Commentators may roll their eyes at France's unimpressive 0-2% GDP growth rate in recent years, but there was a time when the country shrank at a quarterly 4%. Small wonder then, that against this backdrop, many French GPs have eyed China's former 10-14% GDP growth rate with envy. However, as Edouard Moinet learned before co-founding Cathay Capital in 2006, expanding into China is far from an easy ride for a European manager.

Moinet was an investment director at Siparex when he met Chinese entrepreneur Mingpo Cai. "One of the Siparex portfolio companies was about to bolt-on a Chinese business and we experienced some challenges in understanding how local managers thought and worked. Mingpo helped us overcome those barriers," he tells unquote".

The experience convinced both Moinet and Cai of the value that lies in bridging that cultural gap. In 2006, Cathay was created on that very premise and has since helped European and Chinese SMEs navigate the opposing markets. Symbolism permeates every aspect of Cathay: the firm splits its investments equally between Europe and China, and entrepreneurs, institutional investors and state backers have each provided an exact third of Cathay's current €1.5bn under management.

Wary of direct forays into China, institutional LPs took a little longer to come on board but Cathay eventually recruited BNP Paribas Cardif, Crédit Agricole and Amundi, among others.

While our peers often have to go through auctions and intermediaries, CEOs and private equity funds come to see us about their Chinese expansion plans" – André Loesekrug-Petri, ACapital

André Loesekrug-Petri, who founded Sino-European investor ACapital in 2012, recalls similar difficulties enlisting institutional LPs in the firm's early days: "When we raised our first fund, they were intellectually interested but preferred to wait and see what our performance was. Meanwhile, we've had LPs coming to see us for our second fund before even going to market."

Unlike Cathay, ACapital focuses exclusively on European SMEs looking to grow in China. At a €5-20m equity ticket, the firm has so far concentrated on a small pool of assets – it currently holds three stakes in France and one in Denmark – but the Chinese approach makes deal sourcing a breeze, according to Loesekrug-Petri: "While our peers often have to go through auctions and intermediaries, CEOs and private equity funds come to see us about their Chinese expansion plans."

Sector selector
As company strategies increasingly rank international scale-up as a core element, which Chinese sectors should GPs stick to as they seek the growth France cannot always provide? Moinet and Loesekrug-Petri both highlight healthcare in a rapidly aging China; pollution control, a key concern in Chinese smog-ridden cities; food production and quality; home equipment for the annual 15 million Chinese who become urban dwellers; and lifestyle and brands for the emerging middle class. "Regardless of the slowdown, these needs among the Chinese population are here to stay and will continue to deliver strong growth," says Moinet.
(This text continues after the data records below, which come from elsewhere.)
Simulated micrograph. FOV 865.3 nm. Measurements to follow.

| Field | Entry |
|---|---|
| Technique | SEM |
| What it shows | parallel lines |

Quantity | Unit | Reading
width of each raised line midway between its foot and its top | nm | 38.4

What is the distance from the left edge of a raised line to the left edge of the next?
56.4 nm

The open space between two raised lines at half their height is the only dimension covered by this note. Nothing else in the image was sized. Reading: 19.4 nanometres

Coupled with the stock market crash in the summer, China's 6.9% GDP growth in 2015, the lowest in 25 years, has sparked an undercurrent of unease among investors. According to Moinet, the slump need not spell bad news for private equity: "As an investor, identifying the right teams and strategies is far easier in an economy that is cooling down, reaching maturity."

Having swollen enormously during the 12-13% growth years, many Chinese sectors now show signs of overcapacity, previously with no private equity model to lead the consolidation wave to reshape the markets. Says Moinet: "The young Chinese economy is entering a phase of transition, of M&A and reorganisation. This creates a huge momentum for private equity to invest, but also to sell. The key will lie in picking the best management teams, those around which the rest will gravitate."

Miracle workers
"During the good years, it was all about the Chinese miracle, the infinite market where everyone succeeded no matter what," says ACapital's Loesekrug-Petri. "We witnessed quite a bit of opportunism in the last few years, with many funds suddenly announcing huge schemes for China. Today, it has all become a market share play and there will be winners and losers."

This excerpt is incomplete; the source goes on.